Horrors: The Man in the Moss, by Phil Rickman

The Man in the MossBridelow Black

My rating: 5 of 5 stars

Things are about to change in the ancient village of Bridelow, in western England. Folks here are Christian, but have always adhered to their Celtic roots, and the Mother holds as much power here as the Christ. First, the brewery, producer of Bridelow Black, the famous local bitter, is sold, throwing most of the locals out of work. Then the Anglican priest, who well understands the need to coexist in this place, falls ill, and is replaced by a born again preacher who views Bridelow as an evil, pagan, abomination of a place. The final blow connects when an ancient bog body is discovered in the Moss, the huge peat bog through which the village is accessed. Revered wise woman, Ma Wagstaff, knows something’s afoot, and the signals are not beneficent. Little does she realize…..

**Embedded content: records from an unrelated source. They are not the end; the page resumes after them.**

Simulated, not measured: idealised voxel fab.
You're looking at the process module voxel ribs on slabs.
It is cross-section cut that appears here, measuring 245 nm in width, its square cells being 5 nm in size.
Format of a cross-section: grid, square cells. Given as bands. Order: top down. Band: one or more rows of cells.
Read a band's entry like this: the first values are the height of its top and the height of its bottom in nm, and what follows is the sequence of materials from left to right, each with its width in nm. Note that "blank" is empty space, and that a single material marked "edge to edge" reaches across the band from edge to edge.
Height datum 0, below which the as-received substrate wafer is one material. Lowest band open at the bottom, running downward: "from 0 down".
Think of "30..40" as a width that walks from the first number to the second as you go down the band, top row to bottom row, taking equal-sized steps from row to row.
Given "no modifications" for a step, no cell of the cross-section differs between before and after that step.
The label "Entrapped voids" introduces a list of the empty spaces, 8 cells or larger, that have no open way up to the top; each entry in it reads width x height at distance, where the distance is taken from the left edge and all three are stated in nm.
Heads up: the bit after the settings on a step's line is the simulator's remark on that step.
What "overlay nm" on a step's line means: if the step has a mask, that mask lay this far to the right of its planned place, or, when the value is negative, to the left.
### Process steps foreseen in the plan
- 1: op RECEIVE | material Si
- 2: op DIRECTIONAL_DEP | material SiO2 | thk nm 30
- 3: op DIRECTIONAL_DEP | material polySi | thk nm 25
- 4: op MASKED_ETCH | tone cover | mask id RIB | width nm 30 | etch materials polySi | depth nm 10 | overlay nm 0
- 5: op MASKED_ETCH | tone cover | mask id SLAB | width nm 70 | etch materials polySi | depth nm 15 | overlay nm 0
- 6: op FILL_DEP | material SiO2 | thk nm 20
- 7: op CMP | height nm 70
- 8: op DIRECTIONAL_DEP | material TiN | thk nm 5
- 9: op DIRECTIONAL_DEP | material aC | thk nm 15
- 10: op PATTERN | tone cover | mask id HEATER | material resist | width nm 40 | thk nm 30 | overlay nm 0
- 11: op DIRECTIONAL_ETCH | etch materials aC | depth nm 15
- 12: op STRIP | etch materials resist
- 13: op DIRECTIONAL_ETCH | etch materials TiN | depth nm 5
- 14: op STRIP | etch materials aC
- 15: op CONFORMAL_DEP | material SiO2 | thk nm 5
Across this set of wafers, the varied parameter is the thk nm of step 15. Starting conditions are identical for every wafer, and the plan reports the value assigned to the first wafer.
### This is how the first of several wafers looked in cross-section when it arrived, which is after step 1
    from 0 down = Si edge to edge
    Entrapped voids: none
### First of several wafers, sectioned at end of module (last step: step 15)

There are many interesting and colorful characters in Man, just as there are in all of Rickman’s work. The three central ones are Moira Cairns, a folk singer, Matt Castle, the Celtic musician who gave Moira her start, and Mungo Macbeth (really!), an American film maker in search of his roots. They will all play crucial roles in a diabolical plot planned by Bridelow’s “bad boy”, exiled years ago but dying to return.

Rickman’s strengths lie in his ability to conjure a sense of time, place, and psyche. His shadings and subtleties are dense and evocative, his characters real and true, whether good or evil. The Man in the Moss is categorized as horror, but it is much, much more.